Sunday, January 28, 2007

On Shakespeare

I have been reading Peter Ackroyd’s Shakespeare: The Biography.

It's a bit presumptuous to call any biography of Shakespeare "The Biography." There are so many gaps - for example, the several years between his marriage and his recognition in London as an actor and playwright - that we can't know for certain about some parts of his life.

Ackroyd does try to fill the gaps based on evidence in the plays and some reasonable speculation, but this is still not a definitive biography in the modern sense.

Still, it is a good read. Ackroyd provides some good insights and makes some connections that I, as an actor and playwright myself, found at least plausible. And Ackroyd is a good writer.

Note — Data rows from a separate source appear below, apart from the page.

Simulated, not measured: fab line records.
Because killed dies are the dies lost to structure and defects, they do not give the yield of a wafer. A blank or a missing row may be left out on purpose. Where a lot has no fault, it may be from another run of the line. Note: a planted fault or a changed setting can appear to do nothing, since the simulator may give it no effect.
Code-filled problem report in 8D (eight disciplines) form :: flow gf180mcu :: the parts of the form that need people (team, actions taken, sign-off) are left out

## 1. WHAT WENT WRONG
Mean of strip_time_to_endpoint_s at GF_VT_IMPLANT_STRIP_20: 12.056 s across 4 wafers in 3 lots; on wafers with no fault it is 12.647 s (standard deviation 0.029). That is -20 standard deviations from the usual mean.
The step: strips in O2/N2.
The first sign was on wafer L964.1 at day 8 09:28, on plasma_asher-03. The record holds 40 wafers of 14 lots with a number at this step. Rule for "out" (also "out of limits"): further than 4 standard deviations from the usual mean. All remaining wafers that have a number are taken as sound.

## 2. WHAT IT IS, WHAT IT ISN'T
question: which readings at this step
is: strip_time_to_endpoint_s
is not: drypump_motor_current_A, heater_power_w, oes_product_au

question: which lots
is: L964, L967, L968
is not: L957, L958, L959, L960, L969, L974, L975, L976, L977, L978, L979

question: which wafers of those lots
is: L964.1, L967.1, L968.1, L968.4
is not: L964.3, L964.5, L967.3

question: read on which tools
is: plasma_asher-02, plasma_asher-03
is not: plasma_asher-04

Chesterton had apparently been commissioned to write a book on the Bard, but died before he could do it. He did write a number of essays on Shakespeare and his plays, and Dorothy Collins collected 32 of them in Chesterton on Shakespeare, which, alas is out of print. I have not been able to find an online edition of it. My local library also does not have a copy. I may have to haunt some university libraries.

I do have an edition of A Handful of Authors, which contains "The Heroines of Shakespeare."

I also have a Chesterton poem that tickled my funny bone. So I end wiht that:

The Shakespeare Memorial

LORD Lilac thought it rather rotten
That Shakespeare should be quite forgotten,
And therefore got on a Committee
With several chaps out of the City,
And Shorter and Sir Herbert Tree,
Lord Rothschild and Lord Rosebery,
And F.C.G. and Comyns Carr
Two dukes and a dramatic star,
Also a clergy man now dead;
And while the vain world careless sped
Unheeding the heroic name --
The souls most fed with Shakespeare's flame
Still sat unconquered in a ring,
Remembering him like anything
Lord Lilac did not long remain,
Lord Lilac did not some again.
He softly lit a cigarette
And sought some other social set
Where, in some other knots or rings,
People were doing cultured things.
-- Miss Zwilt's Humane Vivarium
-- The little men that paint on gum
-- The exquisite Gorilla Girl . . .
He sometimes, in this giddy whirl
(Not being really bad at heart),
Remembered Shakespeare with a start --
But not with that grand constancy
Of Clement Shorter, Herbert Tree,
Lord Rosebery and Comyns Carr
And all the other names there are;
Who stuck like limpets to the spot,
Lest they forgot, lest they forgot.

Lord Lilac was of slighter stuff;
Lord Lilac had had quite enough.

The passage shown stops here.